I had no idea you could use a VPN to circumvent mobile data throttling. Fucking amazing info, mate.

[–] grue@lemmy.world 30 points 8 months ago (1 children)

If you can, it's actually a bad thing because it means the Telco is violating net neutrality by picking and choosing certain traffic to zero-rate.

[–] Mossheart@lemmy.ca 15 points 8 months ago (1 children)

Not all countries are lucky enough to have net neutrality...

[–] grue@lemmy.world 10 points 8 months ago

It violates the principle and is therefore a bad thing regardless of what the law is.

[–] JDubbleu@programming.dev 9 points 8 months ago* (last edited 8 months ago)

Glad to help!

The reason it works is because telecom providers use DNS-based throttling instead of deep packet inspection to selectively limit bandwidth to video sites. They have a massive list of all the popular streaming sites (YouTube, AppleTV, Netflix, etc.) and then throttle the sites in the list. When providers say "unlimited 480p video streaming" they actually have no clue what video quality you are watching. They just pick a bandwidth limitation that would only allow 480p video to play without buffering.

They could in theory use network traffic analysis to identify video websites which have bursty bandwidth patterns (due to the nature of video buffers), but this would be more difficult, more expensive, and extremely prone to false positives.

[–] akilou@sh.itjust.works 3 points 8 months ago (1 children)

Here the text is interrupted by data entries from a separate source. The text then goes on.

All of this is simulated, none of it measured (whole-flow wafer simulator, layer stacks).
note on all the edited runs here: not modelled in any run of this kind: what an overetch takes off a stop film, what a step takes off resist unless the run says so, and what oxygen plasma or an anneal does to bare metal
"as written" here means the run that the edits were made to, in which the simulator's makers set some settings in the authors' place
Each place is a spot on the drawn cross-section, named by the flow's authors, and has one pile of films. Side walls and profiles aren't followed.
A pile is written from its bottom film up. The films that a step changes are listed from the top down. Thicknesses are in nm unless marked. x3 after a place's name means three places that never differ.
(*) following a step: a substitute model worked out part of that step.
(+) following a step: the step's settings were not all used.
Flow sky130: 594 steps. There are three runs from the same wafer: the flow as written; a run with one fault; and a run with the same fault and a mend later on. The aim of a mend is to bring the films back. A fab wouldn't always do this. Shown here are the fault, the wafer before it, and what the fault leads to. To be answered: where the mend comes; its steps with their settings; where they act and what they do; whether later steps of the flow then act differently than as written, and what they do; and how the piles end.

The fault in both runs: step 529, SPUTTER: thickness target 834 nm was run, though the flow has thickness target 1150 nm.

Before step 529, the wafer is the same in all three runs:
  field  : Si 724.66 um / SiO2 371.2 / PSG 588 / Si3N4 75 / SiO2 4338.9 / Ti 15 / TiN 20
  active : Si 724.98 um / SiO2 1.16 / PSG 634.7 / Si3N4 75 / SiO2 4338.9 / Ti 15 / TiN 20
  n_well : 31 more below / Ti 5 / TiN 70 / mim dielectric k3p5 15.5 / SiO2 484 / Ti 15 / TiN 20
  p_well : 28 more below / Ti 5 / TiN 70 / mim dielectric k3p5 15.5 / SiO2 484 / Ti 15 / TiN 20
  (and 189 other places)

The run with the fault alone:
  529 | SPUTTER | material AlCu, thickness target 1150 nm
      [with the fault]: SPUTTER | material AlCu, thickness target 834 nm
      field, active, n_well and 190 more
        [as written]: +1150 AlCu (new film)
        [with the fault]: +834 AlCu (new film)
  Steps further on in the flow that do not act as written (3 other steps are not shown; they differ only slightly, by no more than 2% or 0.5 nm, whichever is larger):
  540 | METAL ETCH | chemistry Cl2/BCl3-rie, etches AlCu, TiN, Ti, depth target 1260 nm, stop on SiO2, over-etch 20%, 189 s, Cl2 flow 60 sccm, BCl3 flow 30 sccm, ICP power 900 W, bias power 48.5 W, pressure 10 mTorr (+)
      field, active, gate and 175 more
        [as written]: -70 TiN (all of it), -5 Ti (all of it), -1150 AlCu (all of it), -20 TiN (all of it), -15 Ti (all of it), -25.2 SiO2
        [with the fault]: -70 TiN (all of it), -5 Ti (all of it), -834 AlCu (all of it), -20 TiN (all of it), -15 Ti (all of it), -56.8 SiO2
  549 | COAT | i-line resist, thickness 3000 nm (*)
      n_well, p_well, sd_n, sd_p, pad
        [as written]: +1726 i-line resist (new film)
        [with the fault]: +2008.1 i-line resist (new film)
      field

This doesn't make any sense. Your phone service provider can't see what you're doing, but surely they can see how much data you're using.

[–] XTornado@lemmy.ml 1 points 8 months ago* (last edited 8 months ago)

He added more info, is for site/media specific restrictions. Like only 480p video or stuff like that.

As other said, it doesn't follow net neutrality but...that depens on country and other stuff.